Bazin’s long-time coach Oleg Sudakov already had a potential new partner in mind: Elizaveta Khudaiberdieva, the 2019 World Junior silver medalist with Nikita Nazarov. However, she left him shortly afterwards to skate with Andrei Filatov last season. They qualified for the ISU Junior Grand Prix Final, but then missed out at Junior Nationals and did not make the team for Junior Worlds.

“After Russian Junior Nationals, right after the Free Dance practically, Oleg Ivanovitch (Sudakov) suggested that to me (to skate with Bazin),” Khudaiberdieva recalled. “It was very difficult, because for me, everything was fine and I did not plan to change something. I didn’t have any problems with Andrei and it was also a risk to change the partner.”

Nevertheless, she agreed to the switch.

Elizaveta Khudaiberdieva and Egor Bazin

Coaches Oleg Sudakov (left) and Denis Samokhin (right) with students Elizaveta Khudaiberdieva and Egor Bazin at the Russian test skates in September.

When they began training at the end of February, Khudaiberdieva and Bazin quickly realized that they needed time to adjust to each other.

“It was hard and it is still difficult,” Bazin explained. “Before the lockdown, we were able to skate for two weeks. We have a different technique; everything is different and it was really hard. We did everything step by step. At first, we just tried to skate together, then we tried to do some elements, then we built the program. We started skating parts of the programs and getting into shape and even that was different.”

Bazin also had to move from his hometown Toliatti to the Moscow suburb Balashikha, but he felt that was the smallest of all adjustments he had to make.

Khudaiberdieva felt it was difficult for her, because Bazin came from a different school than that of her two previous partners.

“Nikita and Andrei already skated in this group a year or a year and a half when we teamed up,” she explained, adding that they train in a different way. “Andrei already was used to it and to our schedule. We were skating in the first half of the day and that was it. Egor had training in the morning and in the evening. This is very different.”

“We had a different technique,” Khudaiberdieva continued. “Egor is significantly taller than my previous partners, so the positions and everything was difficult. We put together the programs very quickly. We did not get stuck, there were no problems with that, and we started to skate them. The elements alone work, but some transitions, connections… we were all over the place, because we were not gelled yet as a team. We had only been skating together for two, three weeks. Then we didn’t skate for three months because of corona. This made it harder, especially mentally.”

On July 1, the ice dancers, who are coached by Denis Samokhin, Maria Borovikova, and Oleg Sudakov, were able to resume on-ice training. For their Rhythm Dance, they selected music from The Artist soundtrack.

“We suggested the music ourselves. There is not such a wide range of musicals that are suitable,” Khudaiberdieva noted.

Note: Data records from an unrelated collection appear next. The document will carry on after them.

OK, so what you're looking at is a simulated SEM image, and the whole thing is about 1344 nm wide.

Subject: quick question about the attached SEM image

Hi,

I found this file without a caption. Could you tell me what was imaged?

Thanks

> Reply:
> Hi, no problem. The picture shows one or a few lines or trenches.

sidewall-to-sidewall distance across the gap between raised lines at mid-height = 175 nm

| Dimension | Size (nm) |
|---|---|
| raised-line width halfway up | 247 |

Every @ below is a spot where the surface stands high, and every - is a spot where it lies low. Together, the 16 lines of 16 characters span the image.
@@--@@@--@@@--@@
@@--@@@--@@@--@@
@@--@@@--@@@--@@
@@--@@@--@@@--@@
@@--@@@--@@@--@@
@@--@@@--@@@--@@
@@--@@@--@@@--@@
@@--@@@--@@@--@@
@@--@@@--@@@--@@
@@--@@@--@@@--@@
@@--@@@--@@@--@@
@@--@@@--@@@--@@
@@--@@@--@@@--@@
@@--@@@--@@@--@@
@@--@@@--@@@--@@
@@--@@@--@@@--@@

Clearly, the team did not want to re-use the music they had skated to the season before with their previous partners. However, they are glad that the Finnstep remained as the pattern dance for this season. Coming from the junior level, Khudaiberdieva had to learn the new pattern dances anyway, but she feels that the Finnstep suits her better than the Polka (which was originally the pattern dance for the 2020-21 season and that she had started to learn).

https://youtu.be/88cSbuc_rVk

The Free Dance was an idea of the team’s choreographer Nikolai Nikonov. The music is mostly “Experience” by Ludovico Einaudi. In the middle, they use an instrumental version of the rap song “Ni**as in Paris” by Jay Z. and Kanye West.

“It is not about the music, but about the idea,” Bazin pointed out. “The story is that we are really old people that lived their whole lives together. At the beginning of the program, we start to remember our youth, how we met, got married, had a child, arguments, daily-life problems, and conflicts.”

“It is remembering the whole life,” Khudaiberdieva chimed in. “In the end, it is a farewell, the music is like in the beginning, we return to reality and in the end he leaves.”

https://youtu.be/fn1BJqL8VlE

Starting out as a new team, Khudaiberdieva and Bazin have set rather modest goals for themselves.

“We just need to establish ourselves as a team,” Khudaiberdieva opined. “It is not about the results; we need to gel as a team. It is a difficult situation in the world right now and this even plays into our hands a bit as the season is not a full one with international competitions. It is uncertain what will happen. For us this is a bit easier.”

“We want to show what we have done and that it wasn’t for nothing and that it looks good at a good level,” added Bazin. “The season is important, but, as Lisa correctly said, for us, the most important things are to gel as a team, to feel each other, and to please the audience.”

The skaters have set long-term plans and want to compete for four to six seasons.

“They are a new team,” coach Denis Samokhin. “Egor is an older partner, but he is healthy and strong and he has the ability. Their major goal is the next Olympic cycle, after the upcoming Olympic Games. Right now, we focus on skating together, working together. The more they can achieve even inside the country the better.”

Samokhin pointed out that the tough competition inside Russia makes it hard to predict what is going to happen and how they are going to fare.

“First of all, you need to qualify for the major events inside the country and we have many strong teams, obviously, that they need to compete with. For the next two years, the goal is to improve their skating and to be better than many other teams that come behind the two top Russian couples,” the coach summed up.

Khudaiberdieva and Bazin are currently scheduled to compete at the third event of the national Cup of Russia series this week in Sochi and have been preparing.

“We tried to add lightness (to our skating) for the Cup of Russia in Sochi,” Khudaiberdieva shared. “We’ve worked a lot on our physical strength as well as on the expression and on the characters of our programs. We’ve changed the free dance costume, so there will be a little premiere in Sochi.”